1. avatar beeatch
    Im looking to put together a cheap studio setup to record a demo. Nothing too flashy but enough to sound semi professional perhaps

    However I need some advice... we have a pa system, can i use the mixer from that to record through or should I be investing in some digital audio device?

    My soundcard is nothing special i'd imagine, it came with the pc... so maybe i shud be looking for an external piece of gear?

    iv seen a few digital audio interfaces about the net but do they serve a purpose more than the mixer i already have?

    looking to record drums guitar bass, maybe a little keyboard and acoustic guitar also

    any help welcome

  2. avatar eazy_rider
    PM'd you.

  3. avatar Speed Demon
    You could probably just plug together what you've got and have a go. See where the weak points seem to be and upgrade where required.
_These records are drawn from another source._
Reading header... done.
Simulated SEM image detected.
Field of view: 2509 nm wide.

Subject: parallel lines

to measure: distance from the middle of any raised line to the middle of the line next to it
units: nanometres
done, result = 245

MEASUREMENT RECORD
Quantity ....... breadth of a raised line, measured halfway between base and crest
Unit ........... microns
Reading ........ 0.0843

    Maybe your mixer is old and wheezy, maybe your sound card can't record and play at the same time. Or maybe they're OK.

    As somebody said somewhere on this forum :D (I think it was EPK) nobody expects a demo to be studio-perfect anyway. The idea is to prove that you have the talent to write and play music that people will want to listen to.
  4. avatar EPK
    The biggest mistake you can make is to put your effort in energy into attempting to assemble a studio that conforms to the specs many people will tell you you absolutely need to have.
    Balls to that.
    Put it into your music, it'll just divert you from that.
    All you need is a decent PC and soundcard, a half decent mixer...a cheap Behringer will do, and a couple of half decent mikes.
  5. avatar comprachio
    things i can't do without:

    A sequencer i'm comfy with
    A computer i'm comfy with
    Good Monitors
    a comfy seat....

    all about the comfort with me;)
  6. avatar thepalemonarch
    i totally agree with EPK

    ive been through the whole £500 for an 8 track nonsense, its bollocks.

    I made all of the following in my room, with just a PC, Decent Soundcard, and some Instruments, and im real happy with my sound;

  7. avatar eazy_rider
    Just for a starter, what kind of mixer do you have?

    EPK has the truth of it, you don't need to spend a lot to get a good result. Depending on what you have, you maybe don't need to spend anything.

  8. avatar EPK
    I urge musicians not to get into the technical thing too deeply.
    I started reading a manual on MIDI in 1985, and didn't write a song ever again as a result.
    Which is probably good for the world.
  9. avatar thepalemonarch
    lmao @ midi
  10. avatar thebatgranny
    I say this every time this topic comes up and I'll say it again. I had a reel to reel 8 track with a 16 channel mixer and a couple of rack units and it took so long to set everything up that by the time I was ready to record the will had left me. I ended up ditching it all and getting myself a half decent PC, a wee berhinger minimixer, a good mic and Cubase VST. Better quality recordings, less time faffing around and as a result better music. IMHO these days you only need a hardware recording studio if you are looking to open a recording studio. Keep it simple and get on with the music making!
  11. avatar EPK
    Bastards!!! You're not [i:40e980b450]supposed[/i:40e980b450] to agree with me!!!!!
  12. avatar comprachio
    Simplicity is certainly the way forward. Don't get bogged down in having the latest soft synths and plug ins but rather familarise yourself with a couple. My 'studio' includes the bare essentials (quality ones that I find comfortable to use) and little more.

    its not amazing quality but I'm also happy with my sound. all recorded in my bedroom: [url]http://www.myspace.com/thejanebradfords[/url]
  13. avatar exitonline
    [quote:86ab67ba48="beeatch"]My soundcard is nothing special i'd imagine, it came with the pc... so maybe i shud be looking for an external piece of gear?

    iv seen a few digital audio interfaces about the net but do they serve a purpose more than the mixer i already have?

    Yeah generally the soundcards that come with PCs are very cheap and are not ment for any kind of "professional" recording, as they are primarily designed for multimedia use. Id recommend getting yourself a good firewire or usb audio interface, if you dont want to record a full drum kit you can get a basic 4 input one for cheap enough.

    You mention about the mixer... well you could just use the mixer and record via its outputs to the computers soundcard. But, if your looking for control, mulitracking, audio-fidelity etc... get a digital interface and a good DAW.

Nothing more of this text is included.